Will BRICS Topple the Dollar?

Updated: Oct 22

October 21, 2024 | The Russian propaganda machine is working full time to promote Moscow’s latest scheme for a new international payments system. Russia will present the proposal to fellow BRICS nations at the group’s summit this week in Kazan, Reuters reported, citing a document distributed by Moscow to journalists ahead of the event. 



The BRICS nations – Brazil, Russia, India, China and South Africa – admitted four new members at the start of 2024: Egypt, Ethiopia, Iran and the United Arab Emirates. Although the BRICS nations desire an alternative to the dollar, none of the members states have yet to design a workable plan. Indeed, the Russian proposal to the BRICS seems like a desperate move and essentially amounts to a system for facilitating barter between the participating nations.


“The dollar’s stranglehold on global finance is fraying, and Russia’s proposal could be the nail in the coffin,” declares the Russian website www.rt.com. “And here’s the kicker: the U.S. and its allies, so adept at weaponizing the dollar, now find themselves cornered. Washington loves to peddle ‘freedom’, but when it comes to global finance, it’s all about coercion and ensuring the dollar’s imperial reign continues.”


The event’s theme of anti-colonialism is appropriate given the venue. The Mongols ruled Russia for 240 years during the 13th to 15th centuries. Kazan was captured from the Tartars by forces loyal to Ivan the Terrible in 1552. The region was gradually Russianized and Muslim religious activity suppressed for centuries until the fall of the Soviet Union.


Located 450 miles due east of Moscow, Kazan is a symbol of the ebb and flow of geopolitical power between East and West in Eurasia.  Like many cities in Russia, Kazan became a major manufacturing center for arms during WWII. Yet today Russia remains hobbled by economic and financial weakness that stems from the country’s authoritarian government. 
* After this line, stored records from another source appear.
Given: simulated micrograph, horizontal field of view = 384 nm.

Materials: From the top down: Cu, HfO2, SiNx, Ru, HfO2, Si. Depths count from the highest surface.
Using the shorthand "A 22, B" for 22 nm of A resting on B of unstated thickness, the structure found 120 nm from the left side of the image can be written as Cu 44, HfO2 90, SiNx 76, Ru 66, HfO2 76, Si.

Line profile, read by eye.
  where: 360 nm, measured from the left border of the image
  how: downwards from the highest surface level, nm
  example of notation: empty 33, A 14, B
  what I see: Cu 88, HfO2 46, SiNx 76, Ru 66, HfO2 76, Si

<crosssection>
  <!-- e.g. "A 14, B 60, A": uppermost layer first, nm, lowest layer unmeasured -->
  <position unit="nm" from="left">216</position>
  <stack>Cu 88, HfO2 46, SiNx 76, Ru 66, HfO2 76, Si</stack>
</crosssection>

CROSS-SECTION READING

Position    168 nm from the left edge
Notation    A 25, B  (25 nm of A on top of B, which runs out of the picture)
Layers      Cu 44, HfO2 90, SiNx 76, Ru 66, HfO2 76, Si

Despite the war in Ukraine and the loud pretensions of Vladmir Putin, Russia is declining and China is again in the ascendancy, although neither nation is really growing in economic terms. Russia first organized a meeting of the BRIC nations in 2006 but has yet to produce any tangible results. Under Putin's erratic leadership, Russia has destroyed its economic ties to Europe and has resumed its place as a vassal state to Beijing.


Today, China and the US are the move-movers of global economic affairs, although the status of the former is increasingly in doubt. Meanwhile, as we discuss in the upcoming Second Edition of "Inflated: Money, Debt & the American Dream," the use of the dollar is slowly declining. Many nations choose to hold the currencies of major trading partners other than the currencies of the US, China and EU. Rather than a replacement for the dollar, the global currency system seems to be displaying accelerating entropy.



“Central to that is the proposal for a new payments system based on a network of commercial banks linked to each other through the BRICS central banks,” Reuters reports. “The system would use blockchain technology to store and transfer digital tokens backed by national currencies. This, in turn, would then allow those currencies to be easily and securely exchanged, bypassing the need for dollar transactions.” Whenever you hear the magic words "blockchain" and "digital tokens," it's a good guess that whatever follows is nonsense.


China has become the leading player within the BRICS in recent years, but troubles in the Middle Kingdom caused by that nation’s incompetent communist government have hobbled economic growth. There are more empty, unused dwellings in China built at the command of paramount leader Xi Jinping than there are total homes in the US. And in keeping with the spirit of the event, no western credit cards may be used in Kazan.


No word yet on who is going to safekeep the national currency backing the unnamed digital tokens that will be used to settle transactions. The BRICS payments scheme lacks a functioning financial system as a foundation. The global payments system based upon the dollar is not merely a function of a large and liquid system for exchanging value in terms of trade, but an equally important system for financing trade and other types of economic activity.


Replacing the dollar is not merely a matter of creating a new means of exchange but of replacing a global market for finance and investment built over half a century following WWII. More to the point, there is no leverage in the new BRICS payments scheme. Will member nations extend credit to other nations that are in deficit?


Perhaps Russia, using its large gold reserves, will propose a new IMF-style lending arrangement to finance trade and current account deficits? Not likely. So far, none of the BRICS nations have shown a willingness to inflate their currencies sufficiently to serve as a viable alternative to the dollar as a global means of exchange. 


The BRICS proposal to supplant the role of the dollar is inadequate. Less than a replacement for the dollar, the BRICS system seems to be a revival of the gold standard with a veneer of technology provided by blockchains, tokens other superficial techno trappings. Despite Putin’s pretensions about cooperation with the BRICS members, you can be sure that when the Russians sell you oil or arms, they will want to be paid in kind in tangible tradable assets such a commodities, gold or, yes, even dollars.